• International Enforcement in a Global Economy

    International economic activity involving multiple regulatory jurisdictions has increased significantly in recent decades. Between 1960 and 2009, imports of goods and services as a percentage of the global gross domestic product (GDP) have more than doubled.

    International Enforcement in a Global Economy

    Together, the United States and European Union economies account for more than half of the world’s GDP. In addition, cross-country corporate mergers as a percentage of total worldwide mergers have risen from 30% in 1998 to 45% in 2007.

    This cross-border economic activity has spurred the creation of more fully developed antitrust policies and an increase in enforcement. Will domestic policy makers be tempted to use antitrust enforcement as a back door to protectionism? Are policies across jurisdictions naturally converging, or does enforcement differ for domestic and foreign firms?

    Edward Snyder, dean of the Yale School of Management, and Analysis Group President Pierre Cremieux explored these issues in a recent study, "Global Antitrust Enforcement: An Empirical Assessment of the Influence of Protectionism."

    Professor Snyder and Dr. Cremieux posit that antitrust authorities may exhibit three possible approaches to enforcement (see right). They analyzed how EU and US antitrust authorities enforced anti-cartel laws from 1994 through 2012. They studied instances in which firms sold the same product lines in both jurisdictions, and examined the pattern of fines imposed to test whether the approach to enforcement was neutral, protectionist, or domestic. The authors found a surprisingly low level of overlap in enforcement across jurisdictions; most firms fined in one jurisdiction were not fined in the other.

    They also found that authorities in both the European Union and United States are somewhat more likely to fine domestic rather than foreign firms. Furthermore, they discovered that EU authorities impose higher fines on EU firms, while US authorities impose higher fines on non-US firms.

    The authors conclude that their results provide little support for the notion that antitrust enforcement of cartels has yielded to protectionism. The United States is less likely to fine foreign than domestic firms, but when it does, those fines are significantly larger. By contrast, the European Union is unambiguously domestically focused, with EU firms both more likely to be fined and to receive larger fines than their foreign counterparts.

  • “It is clear that domestic firms are more likely to be investigated by their own authority than by the foreign jurisdiction.”

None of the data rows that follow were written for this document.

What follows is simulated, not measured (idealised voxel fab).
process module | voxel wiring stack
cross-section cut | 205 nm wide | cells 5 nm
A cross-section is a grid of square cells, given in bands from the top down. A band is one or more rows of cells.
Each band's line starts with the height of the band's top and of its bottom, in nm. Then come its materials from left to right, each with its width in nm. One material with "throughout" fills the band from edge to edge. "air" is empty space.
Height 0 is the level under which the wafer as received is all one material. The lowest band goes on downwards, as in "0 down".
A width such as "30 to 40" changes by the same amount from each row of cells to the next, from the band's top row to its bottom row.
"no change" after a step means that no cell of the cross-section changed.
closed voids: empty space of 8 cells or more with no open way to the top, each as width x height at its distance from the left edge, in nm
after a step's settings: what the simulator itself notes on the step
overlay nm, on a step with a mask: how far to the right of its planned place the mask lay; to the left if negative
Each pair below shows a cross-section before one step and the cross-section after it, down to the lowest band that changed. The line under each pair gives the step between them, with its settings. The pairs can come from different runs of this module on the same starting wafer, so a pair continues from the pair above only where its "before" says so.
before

    — Edward Snyder, Dean, Yale School of Management

  • As a possible explanation for the European Union’s more aggressive domestic focus, Professor Snyder and Dr. Cremieux note that EU antitrust policies are relatively new compared with those in the United States. U.S. firms have been regulated by antitrust policy for more than a century – since the passage of the Sherman Act in 1890 – while the foundations of EU antitrust enforcement date back only to 1957, and the emergence of cartel enforcement to 1986. ■

    Notes:

    Fines by the U.S. Department of Justice are levied under Section 1 of the Sherman Act (Anti-Competitive Agreements). Fines by the EU European Commission are levied under Article 101 (formerly Article 81, Anti-Competitive Agreements).